A Pattern of Neglect in Public Service

Elizabeth Barrett, Esq.

School Board Member, SAU 52

City of Portsmouth, New Hampshire

Right-to-Know Request: RTK-2024-0000026

Report Date: April 17, 2026

Based on Legal eDiscovery email records obtained via public records request.

Executive Summary

This report presents a comprehensive critical analysis of email records produced under Right-to-Know request RTK-2024-0000026 concerning Elizabeth Barrett, Esq., a School Board Member for SAU 52 in Portsmouth, New Hampshire. The emails, spanning from January 2024 through November 2024, were produced through a Legal eDiscovery process.

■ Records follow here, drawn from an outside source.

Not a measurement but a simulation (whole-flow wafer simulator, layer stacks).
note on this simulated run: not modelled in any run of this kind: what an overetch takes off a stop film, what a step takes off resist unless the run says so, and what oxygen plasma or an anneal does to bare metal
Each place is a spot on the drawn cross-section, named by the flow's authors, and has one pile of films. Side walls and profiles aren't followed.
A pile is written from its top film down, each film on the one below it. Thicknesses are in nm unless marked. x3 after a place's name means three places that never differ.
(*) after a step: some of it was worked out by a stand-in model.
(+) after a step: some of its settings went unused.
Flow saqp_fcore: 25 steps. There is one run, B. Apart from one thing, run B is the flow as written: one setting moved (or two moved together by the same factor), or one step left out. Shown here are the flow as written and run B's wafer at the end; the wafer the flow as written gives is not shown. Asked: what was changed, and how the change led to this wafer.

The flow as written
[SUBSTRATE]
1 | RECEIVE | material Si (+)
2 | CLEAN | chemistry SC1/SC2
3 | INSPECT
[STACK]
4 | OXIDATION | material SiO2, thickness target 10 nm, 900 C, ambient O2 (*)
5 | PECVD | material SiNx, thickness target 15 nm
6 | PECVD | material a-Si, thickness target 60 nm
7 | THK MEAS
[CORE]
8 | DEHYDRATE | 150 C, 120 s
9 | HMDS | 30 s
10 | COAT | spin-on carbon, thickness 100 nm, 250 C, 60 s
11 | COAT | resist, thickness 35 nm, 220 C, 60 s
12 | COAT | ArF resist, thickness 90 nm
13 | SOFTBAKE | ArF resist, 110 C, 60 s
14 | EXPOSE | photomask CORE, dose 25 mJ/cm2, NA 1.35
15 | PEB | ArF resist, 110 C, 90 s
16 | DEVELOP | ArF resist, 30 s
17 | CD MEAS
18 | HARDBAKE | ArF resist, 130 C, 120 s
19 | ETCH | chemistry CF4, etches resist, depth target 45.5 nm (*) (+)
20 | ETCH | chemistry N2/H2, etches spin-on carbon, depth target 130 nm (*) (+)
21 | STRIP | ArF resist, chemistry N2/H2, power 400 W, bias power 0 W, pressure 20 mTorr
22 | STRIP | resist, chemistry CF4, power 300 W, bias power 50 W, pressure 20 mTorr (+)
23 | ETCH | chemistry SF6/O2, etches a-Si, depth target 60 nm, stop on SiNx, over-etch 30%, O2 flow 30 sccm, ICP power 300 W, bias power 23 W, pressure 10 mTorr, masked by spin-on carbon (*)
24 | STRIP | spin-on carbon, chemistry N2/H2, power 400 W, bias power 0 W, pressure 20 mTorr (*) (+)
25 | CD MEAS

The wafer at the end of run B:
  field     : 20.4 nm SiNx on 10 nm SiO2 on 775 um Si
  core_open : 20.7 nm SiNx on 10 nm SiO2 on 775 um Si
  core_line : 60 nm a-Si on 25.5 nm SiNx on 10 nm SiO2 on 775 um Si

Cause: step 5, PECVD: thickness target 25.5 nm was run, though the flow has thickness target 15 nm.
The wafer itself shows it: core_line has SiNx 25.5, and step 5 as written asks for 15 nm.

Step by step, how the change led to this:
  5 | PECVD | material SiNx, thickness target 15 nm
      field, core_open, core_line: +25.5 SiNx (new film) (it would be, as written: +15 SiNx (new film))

The records reveal a deeply troubling pattern that began almost immediately after Barrett’s appointment and persisted throughout her tenure. Within weeks of being named the School Board’s liaison to the Recreation Board in January 2024, Barrett was already missing meetings and losing track of basic scheduling information. Over the course of eleven months, the public records document at least four completely missed meetings across three different public bodies, two instances of arriving late, repeated last-minute cancellations and rescheduling requests, a persistent push to avoid in-person attendance, an admission of not understanding her own role, and a failure to keep track of meeting schedules and distributed materials.

Most critically, the records show that Barrett’s excuses followed a repetitive and formulaic pattern — cycling through “family emergencies,” “family matters,” “health issues,” traffic, and scheduling conflicts — raising questions about whether these were genuine impediments or a pattern of convenient excuses for an official who had overcommitted herself to more boards and committees than she could responsibly serve.

1. Overcommitted From the Start: Too Many Boards, Too Little Time

The public records reveal that Barrett simultaneously served on or participated in an extraordinary number of boards, committees, and negotiating teams. Based solely on the emails produced, Barrett was involved with:

The Portsmouth School Board (SAU 52) — her elected position and primary obligation.

The Portsmouth Recreation Board — where she served as the School Board’s designated liaison.

The Safe Water Advisory Group (SWAG) — a City of Portsmouth advisory committee on water safety issues.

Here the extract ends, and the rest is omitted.